Bridging the Perception Gap With Personal Branding

There's a gap between who you know yourself to be and how the world currently sees you. Most people never address it. Personal branding is the tool that closes it — letting you shape how you're perceived rather than leaving it entirely to chance.

The perception gap is one of the most undertalked-about challenges in professional life. You know your value. You know your expertise. You know the quality of your work. But the people who haven't yet hired you, met you, or heard you speak don't know any of that — unless you show them.

In this episode of Built To Be Seen, Caz and Toby dig into this gap: why it exists, why it matters, and how intentional personal branding is the most direct path to closing it.

The Gap Exists Because Perception Is Passive by Default

If you don't actively shape how you're perceived, other people will do it for you — based on incomplete information, assumptions, and whatever impression you happened to make in a brief encounter. That's not a fair representation of who you are. But it's how the world works when you leave perception to chance.

Personal branding is the act of taking control of that narrative. Not by manufacturing a false version of yourself, but by actively and consistently communicating the true version — one that your audience wouldn't discover on their own without your help.

"If you don't tell people who you are, they'll decide for themselves. And they'll often get it wrong. Personal branding is how you fill in the gaps."

Most People Undersell Themselves by Staying Silent

The most common form of the perception gap isn't arrogance — it's the opposite. Most people have more to offer than they communicate. They're excellent at what they do, they have fascinating stories, they've worked through genuinely hard problems — and they never mention any of it online, because it feels like showing off.

This silence leaves a gap that other people fill with assumptions. Not knowing the full picture, they assume a version of you that's less impressive, less experienced, and less interesting than the real thing. Sharing your genuine expertise and experience isn't bragging. It's correcting the record.

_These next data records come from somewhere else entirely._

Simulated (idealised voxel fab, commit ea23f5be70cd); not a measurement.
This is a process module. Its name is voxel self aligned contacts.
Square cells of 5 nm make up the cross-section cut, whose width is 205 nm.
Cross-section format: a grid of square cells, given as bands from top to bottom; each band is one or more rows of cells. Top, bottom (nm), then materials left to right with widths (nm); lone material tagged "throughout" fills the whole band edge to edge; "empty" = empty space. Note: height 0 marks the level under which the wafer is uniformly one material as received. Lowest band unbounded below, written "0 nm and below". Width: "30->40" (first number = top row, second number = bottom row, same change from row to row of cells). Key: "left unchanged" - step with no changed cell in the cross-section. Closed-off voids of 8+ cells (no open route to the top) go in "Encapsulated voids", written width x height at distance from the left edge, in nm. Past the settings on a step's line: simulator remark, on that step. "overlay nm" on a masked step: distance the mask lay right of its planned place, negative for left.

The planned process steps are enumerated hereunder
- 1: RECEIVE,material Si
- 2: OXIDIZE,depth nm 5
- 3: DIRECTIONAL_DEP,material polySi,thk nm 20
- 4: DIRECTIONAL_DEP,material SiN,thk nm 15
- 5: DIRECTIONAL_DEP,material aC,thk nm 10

Your Profile Is a First Impression That Sticks

Every time someone Googles you, visits your LinkedIn, or sees your social media for the first time, they're forming an impression. That impression sticks. And if your online presence doesn't reflect who you actually are — if it's outdated, incomplete, or non-existent — the perception gap widens with every person who passes through.

Toby talks about the immediate power of a well-crafted LinkedIn presence: within seconds of landing on a profile, someone has decided whether they want to know more. Every element — your photo, your headline, your about section, your content — either closes the gap or widens it.

"People form an impression of you in seconds. Your personal brand is your chance to make sure that first impression is the right one."

Consistency Across Channels Closes the Gap Faster

The perception gap shrinks fastest when your audience gets a consistent experience of you across multiple touchpoints. Same voice. Same values. Same energy — whether they encounter you on LinkedIn, Instagram, in a podcast, at an in-person event, or in a one-to-one conversation. Consistency signals that you are who you appear to be.

Inconsistency, on the other hand, creates confusion and dilutes trust. If your online presence suggests a confident, opinionated expert but your in-person manner is hesitant and uncertain, people notice the disconnect. The goal is alignment — between how you show up online and who you genuinely are offline.

Seek Feedback to Understand Your Current Perception

One of the most useful things you can do before overhauling your personal brand is to genuinely understand how you're currently perceived. Ask trusted colleagues, clients, and connections: what do you think I'm known for? What do you think I do? What words would you use to describe my work?

The answers are often surprising. You'll discover things people value about you that you never thought to highlight, and things you thought were obvious that nobody has picked up on at all. That feedback tells you exactly where the gap is — and where to focus your personal branding energy.

Authenticity Is What Makes the Perception Last

You can create a perception through carefully crafted messaging and slick visuals. But the perceptions that stick — the ones that turn into real trust and real relationships — are the ones rooted in genuine authenticity. People can sense when there's a person behind the brand versus a persona carefully constructed to impress.

The goal of closing the perception gap isn't to become something you're not. It's to become more clearly who you already are, to the people who need to find you.